In a unanimous decision On July 27, the Supreme Court of Canada ruled against oil companies and in favor of the Inuit hamlet of Clyde River in a landmark ruling that will have far-reaching and lasting impacts across Canada in terms of Indigenous rights and resource extraction projects, including Arctic oil exploration, tar sands and pipelines.
The 1,000 person community of Clyde River took their case to the highest court in the country to fight seismic blasting, a dangerous form of oil exploration involving firing loud, underwater explosions to map the seabed for oil deposits. The marine life upon which the community has traditionally depended for food security could have be harmed, even killed, by the deafening noise of the blasts.
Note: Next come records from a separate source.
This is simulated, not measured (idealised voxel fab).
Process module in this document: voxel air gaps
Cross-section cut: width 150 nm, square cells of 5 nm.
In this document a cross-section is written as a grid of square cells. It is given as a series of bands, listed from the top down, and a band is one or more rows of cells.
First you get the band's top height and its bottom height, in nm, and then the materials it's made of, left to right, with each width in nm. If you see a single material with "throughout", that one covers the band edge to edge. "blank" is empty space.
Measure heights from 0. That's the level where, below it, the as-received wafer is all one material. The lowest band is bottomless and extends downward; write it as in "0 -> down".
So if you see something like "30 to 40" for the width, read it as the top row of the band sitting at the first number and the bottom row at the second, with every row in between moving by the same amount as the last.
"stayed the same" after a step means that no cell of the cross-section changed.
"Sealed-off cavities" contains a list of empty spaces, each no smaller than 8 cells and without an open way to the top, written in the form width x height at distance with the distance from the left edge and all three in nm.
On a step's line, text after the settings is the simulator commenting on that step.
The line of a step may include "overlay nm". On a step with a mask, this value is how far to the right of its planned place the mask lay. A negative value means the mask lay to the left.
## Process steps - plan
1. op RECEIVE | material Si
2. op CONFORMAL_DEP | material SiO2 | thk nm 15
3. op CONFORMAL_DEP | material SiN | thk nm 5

Farrah Khan, Greenpeace Canada Arctic campaigner, said:
“Today, we send our gratitude to the Clyde River Hamlet, Hunters and Trappers Organization, and former Mayor Jerry Natanine who have fought tirelessly for the last three years to uphold their rights and fight for Arctic protection. Clyde River has been waiting in uncomfortable anticipation as their food sovereignty and entire way of life hung in the balance. This has truly been a life or death case for Clyde River and this ruling provides hope for Indigenous communities to assert their sovereignty and rights over energy resource projects on their lands and in their waters.”
The impacts of this ruling extend far beyond this one region and will result in the protection of marine animals — including beluga, narwhal and bowhead whale populations — and safeguarding our climate from the unnecessary exploitation of Arctic oil reserves.”